Kenya and its Constitution
BY PHILIP WOODRUFF , THE Dow Report on the use and development of land in East Africa is likely to appear shortly. It is hard to find any informed person who does not believe that' its recommendations will include something threatening the sanctity of the White Highlands in Kenya; the mildest possi- bility generally envisaged is that owners of undeveloped land will be given a limited period in Which to develop or sell. And it is widely expected that the recommendation will be to sell in an open, that is a non-racial, market. . Such a recommendation might precipitate a constitutiOnal crisis which is the last thing,Kenya wants until the emergency is ended, and it is worth recalling the outlines of the constitu- tion. It is one to which there is no exact parallel, being based on a paradox which at any moment might produce an insoluble dilemma. As in other colonies, there were, till the Lyttelton 'plan, two sides to the Legislative Council, the government and the unofficial benches. The government benches consist of 15 officials—so far always European—and 11 nominated unofficials-6 Europeans, 2 Indians, 2 Africans and an Arab— making 26 altogether. On what was the unofficial side there are—omitting some complications-28, 14 being Europeans elected by Europeans, and 14 non-Europeans, of whom 6 are Indians elected by Indians, 2 are Arabs and 6 are Africans, nominated on the recommendation of a .panel of 'African electors. The government were thus theoretically in a minority by two but in practice this has been less precarious than it sounds because government usually gets some support either from Europeans or from non-Europeans on the unofficial side.

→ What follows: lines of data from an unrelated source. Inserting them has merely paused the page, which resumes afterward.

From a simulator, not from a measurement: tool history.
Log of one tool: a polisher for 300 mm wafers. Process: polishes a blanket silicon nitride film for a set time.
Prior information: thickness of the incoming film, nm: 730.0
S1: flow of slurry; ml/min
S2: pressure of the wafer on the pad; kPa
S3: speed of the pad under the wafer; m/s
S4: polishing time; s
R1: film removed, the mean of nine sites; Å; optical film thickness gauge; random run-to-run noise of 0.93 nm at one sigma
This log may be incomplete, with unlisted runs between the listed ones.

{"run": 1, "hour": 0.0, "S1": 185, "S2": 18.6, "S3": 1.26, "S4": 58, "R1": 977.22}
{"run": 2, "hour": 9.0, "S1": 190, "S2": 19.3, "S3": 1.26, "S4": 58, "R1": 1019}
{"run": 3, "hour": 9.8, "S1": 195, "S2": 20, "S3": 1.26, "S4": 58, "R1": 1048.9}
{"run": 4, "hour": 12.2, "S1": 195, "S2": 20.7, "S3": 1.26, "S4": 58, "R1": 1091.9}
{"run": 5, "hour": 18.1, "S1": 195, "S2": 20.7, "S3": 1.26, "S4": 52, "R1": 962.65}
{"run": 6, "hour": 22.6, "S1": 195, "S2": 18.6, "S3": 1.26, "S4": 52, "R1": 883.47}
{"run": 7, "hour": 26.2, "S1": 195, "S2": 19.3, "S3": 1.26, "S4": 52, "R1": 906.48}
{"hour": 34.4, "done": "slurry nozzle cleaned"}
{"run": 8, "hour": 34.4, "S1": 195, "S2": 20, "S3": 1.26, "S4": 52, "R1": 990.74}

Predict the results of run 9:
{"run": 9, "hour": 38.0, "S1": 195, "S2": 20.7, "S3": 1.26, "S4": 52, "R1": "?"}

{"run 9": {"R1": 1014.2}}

So far there are plenty of parallels in colonial practice. What is unique in Kenya is the relation of the executive to the Legis- lative Council. The old Executive Council has been virtually superseded by a Council of Ministers consisting of the Governor and Deputy Governor, 6 official ministers, 2 'nomin- ated' ministers, and 6 'unofficial' ministers. The 'nominated' ministers were originally elected unofficials, who were invited by Sir Philip Mitchell to take office and who resigned their seats for the purpose. The 'unofficial' ministers-3 Europeans, 2 Asians, and 1 African—however, retain their seats; the Euro- peans and the Asians are responsible—but how far no one quite knows—to the racial constituencies who elected them and the African is inevitably felt to be to some extent responsible to the six million Africans of the colony. Here is the paradox; elected by a section of the community to be irresponsible critics, the 'unofficial' ministers have accepted a responsibility to the Colony as a whole. A crisis would there- fore arise if the Council of Ministers adopted a policy to which the Majority of Europeans or Asians were strongly opposed. A European or Asian unofficial minister might himself think the measure in the interests of the colony, or even in the true interests of his community, but could hardly concur in it if his constituency disapproved.
The sanctity of the White Highlands might become just such an issue. Ask almostany African or Asian in Kenya who is capable of a considered political opinion what he thinks of the declared ideal of a 'multi-racial society' and ho will say he wants deeds to convince him of European sincerity. Pressed further, he will probably give four points which seem to him to indicate insincerity : the sanctity of the White Highlands, racial separation in state schools, racial electorates, and different rates of pay for government servants according to race. On the .last point he has now been met. The other three, symbols, to him of a society based on racial differentiation, are to 'many Europeans sYmbols with just as strong an emotional content—but of what? Of their stake in the country. of, their right to live in the colony they have built, of their right—they would say—to the protection which is enjoyed by the Masai or the Kipsagi in their reserves.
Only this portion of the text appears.